Global Markets | Japanese shares and yen fall, JGBs rise as Iran strikes continue
Japanese shares and the yen fell on Monday,while government bonds rose, after military strikes by the U.S. and Israel killed Iran's Supreme Leader Ali Khamenei.

The benchmark Nikkei 225 Index shed 0.9% to 58,301.84, paring an earlier decline of as much as 2.7%. The broader Topix slid 1.1% to 3,893.77.
The yen weakened 0.3% to 156.48, while the yield on the 10-year Japanese government bond fell 1 basis point (bp) to 2.1%.
Bond yields move inversely to prices.
Israel launched a new wave of strikes on Tehran on Sunday, and Iran retaliated with more missile barrages, a day after the killing of Ali Khamenei pitched the Middle East and the global economy into deepening uncertainty.
Airlines were among the biggest decliners, while bank and brokerage shares were hit hard after the bankruptcy of British mortgage provider Market Financial Solutions.
A 10% rise in crude oil prices could push the net profit of Topix-listed companies down about 1% to 2%, said Kazunori Tatebe, chief strategist at Daiwa Asset Management.
"The market is uncertain whether the conflict will go on for a long time or end soon," Tatebe said.
"If it is escalated, the rise in oil prices will hit Japanese firms' earnings."
Chip-related heavyweights dragged on the Nikkei, with Advantest losing 2.2% and Tokyo Electron falling 0.9%.
Japan's largest airline ANA Holdings slid 4.7%, while the country's largest brokerage Nomura Holdings fell 6%.
However, the energy explorers' index jumped 4.3%, while Inpex climbed 4.1% to become one of the sharpest gainers on the Nikkei.

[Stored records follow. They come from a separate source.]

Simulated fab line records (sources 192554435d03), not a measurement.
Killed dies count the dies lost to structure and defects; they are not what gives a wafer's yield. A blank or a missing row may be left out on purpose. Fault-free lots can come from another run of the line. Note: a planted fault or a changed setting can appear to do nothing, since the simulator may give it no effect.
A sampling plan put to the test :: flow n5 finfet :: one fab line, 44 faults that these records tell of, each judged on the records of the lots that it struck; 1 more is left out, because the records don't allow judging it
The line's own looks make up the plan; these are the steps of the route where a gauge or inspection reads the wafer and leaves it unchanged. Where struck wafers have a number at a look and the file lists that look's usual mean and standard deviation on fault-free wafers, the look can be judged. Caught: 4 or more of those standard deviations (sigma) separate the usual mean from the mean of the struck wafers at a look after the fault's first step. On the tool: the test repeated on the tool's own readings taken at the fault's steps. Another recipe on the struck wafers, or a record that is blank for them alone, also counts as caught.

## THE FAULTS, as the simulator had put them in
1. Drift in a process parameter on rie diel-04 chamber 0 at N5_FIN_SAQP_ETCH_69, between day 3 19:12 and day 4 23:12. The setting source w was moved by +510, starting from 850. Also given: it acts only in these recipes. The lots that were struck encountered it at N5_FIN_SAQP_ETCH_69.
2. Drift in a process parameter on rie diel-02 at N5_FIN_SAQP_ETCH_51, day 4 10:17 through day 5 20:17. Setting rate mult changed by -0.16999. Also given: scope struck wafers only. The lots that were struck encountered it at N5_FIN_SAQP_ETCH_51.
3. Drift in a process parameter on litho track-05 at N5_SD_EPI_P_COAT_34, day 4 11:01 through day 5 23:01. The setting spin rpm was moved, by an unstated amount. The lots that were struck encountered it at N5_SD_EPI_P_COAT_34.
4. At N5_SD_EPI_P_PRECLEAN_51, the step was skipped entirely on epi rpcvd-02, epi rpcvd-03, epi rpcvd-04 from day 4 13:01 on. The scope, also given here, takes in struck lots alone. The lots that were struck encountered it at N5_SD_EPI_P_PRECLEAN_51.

The Nikkei index is coming off February's sharp 10.4% rise, its best month in four. The benchmark had closed at an all-time high of 58,850.27 on Friday.
"The market was hit just after the Nikkei posted a record high last week," said Takamasa Ikeda, a senior portfolio manager at GCI Asset Management.
"The Middle Eastern conflict has become an excuse to sell stocks and book profits."